So many home cooks are obsessed with making dishes just like the professionals do. They buy hand-forged Japanese chefs knives, seek out $50 bottles of olive oil and spend hours preparing elaborately composed dishes from "The French Laundry Cookbook" or "Eleven Madison Park."

But a lot of them have never even heard of one of the most basic techniques of cooking, one that requires no special equipment or expensive ingredients. In fact, you can probably do it in just a few minutes with what you have in your kitchen right now.

It's called glazing vegetables, and it's as fundamental to a cook's repertoire as roasting a chicken.

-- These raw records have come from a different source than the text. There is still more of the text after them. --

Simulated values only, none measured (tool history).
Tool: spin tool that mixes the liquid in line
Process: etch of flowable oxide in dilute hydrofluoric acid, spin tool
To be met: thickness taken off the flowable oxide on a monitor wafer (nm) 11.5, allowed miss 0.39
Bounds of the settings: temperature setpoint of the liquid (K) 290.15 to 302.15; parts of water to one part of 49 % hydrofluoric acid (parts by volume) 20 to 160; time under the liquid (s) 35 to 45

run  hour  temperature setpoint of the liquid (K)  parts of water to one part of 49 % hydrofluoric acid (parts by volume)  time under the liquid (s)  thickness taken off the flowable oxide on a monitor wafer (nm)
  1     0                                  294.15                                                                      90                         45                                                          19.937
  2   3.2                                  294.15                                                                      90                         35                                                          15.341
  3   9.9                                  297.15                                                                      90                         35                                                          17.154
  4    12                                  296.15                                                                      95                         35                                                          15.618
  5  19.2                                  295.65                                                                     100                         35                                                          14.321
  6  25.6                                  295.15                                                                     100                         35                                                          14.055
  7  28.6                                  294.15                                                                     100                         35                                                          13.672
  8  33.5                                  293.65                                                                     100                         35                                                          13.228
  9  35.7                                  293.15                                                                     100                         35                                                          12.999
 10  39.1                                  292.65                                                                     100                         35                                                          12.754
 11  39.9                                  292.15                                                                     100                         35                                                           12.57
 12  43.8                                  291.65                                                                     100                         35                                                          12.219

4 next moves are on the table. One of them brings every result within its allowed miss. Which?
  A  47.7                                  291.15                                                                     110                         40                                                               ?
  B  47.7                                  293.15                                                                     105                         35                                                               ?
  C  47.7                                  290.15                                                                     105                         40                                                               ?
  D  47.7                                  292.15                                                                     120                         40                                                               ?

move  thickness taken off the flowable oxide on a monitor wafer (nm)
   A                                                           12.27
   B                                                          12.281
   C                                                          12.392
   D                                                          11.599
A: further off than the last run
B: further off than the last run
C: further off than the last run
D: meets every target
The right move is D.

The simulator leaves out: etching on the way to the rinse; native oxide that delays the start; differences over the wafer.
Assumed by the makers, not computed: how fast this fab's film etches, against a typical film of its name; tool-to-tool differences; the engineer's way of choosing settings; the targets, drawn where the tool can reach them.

A few ideas for glazed vegetables

In fact, it may be more so. Learn to roast a chicken and you can probably extrapolate that knowledge to, well, roasting a turkey. But glazing works for all sorts of vegetables, and particularly now, when we're enjoying the full flush of the spring harvest, it's something you ought to master.

Here's how you do it:

Cut the vegetables into equal-sized pieces, so they cook at the same pace. Place them in a skillet just big enough to hold them, one that has a securely fitting lid.

Add just enough water to cover the bottom of the pan (roughly 1/2 cup — very dense vegetables will take a little more; soft vegetables will take a little less). Add a little bit of fat: a thumb-sized knob of butter or a couple of glugs of olive oil. If you have seasonings that need to be cooked — minced onions, shallots or garlic — add them too.

Place the pan over medium heat, cover tightly and cook. Stir every couple of minutes, checking to see when the vegetables are becoming tender. If the water gets low too quickly, add a splash — just 2 or 3 tablespoons.

Just when a paring knife penetrates easily, remove the lid and turn the heat up to high. Cook, tossing and stirring fairly constantly, until the liquid is gone and the vegetables are shiny and just beginning to brown; it'll take only a couple of minutes.

Add the final seasonings — a sprinkle of salt, chopped herbs or spices, and a splash of acidity from a squeeze of citrus or a spoonful of vinegar — and serve.

Seriously, that's all there is to it.

Here's why it's so great: As the vegetables cook under cover, they release moisture of their own (most vegetables are more than 90% water). When you uncover the pan and turn up the heat, the water evaporates and the flavor essences left behind mix with the fat to coat the vegetables with a delicious glaze.

At one time, I insisted on calling this "braising" because it is very similar to what happens when you stew a piece of meat. That little bit of added liquid serves to soften the cellulose structure of the vegetable, releasing the juices inside, which are then reduced to a sauce. In the case of vegetables, it's just done backward; you soften with liquid first, then brown at the end.

But at this point I'm willing to reconsider. Partly it's a bow to the wisdom of my betters. If Thomas Keller says it's "glazing," not "braising," who am I to argue? Mainly, though, "glazing" just sounds prettier. No doubt that's at least partly the result of decades of drably colored and dully flavored overcooked stewed vegetables. That association is not at all appropriate for these sparkling gems.

Glazing doesn't work with all vegetables. They need to be firm enough so they won't fall apart during cooking. But for the ones it does work for, it's almost infinitely flexible. Master this one technique and you have learned dozens of "recipes."

The only thing it requires is a certain amount of minding — getting the vegetables perfectly done (cooked through but not mushy) requires paying attention. But that's one professional skill that every home cook needs to acquire.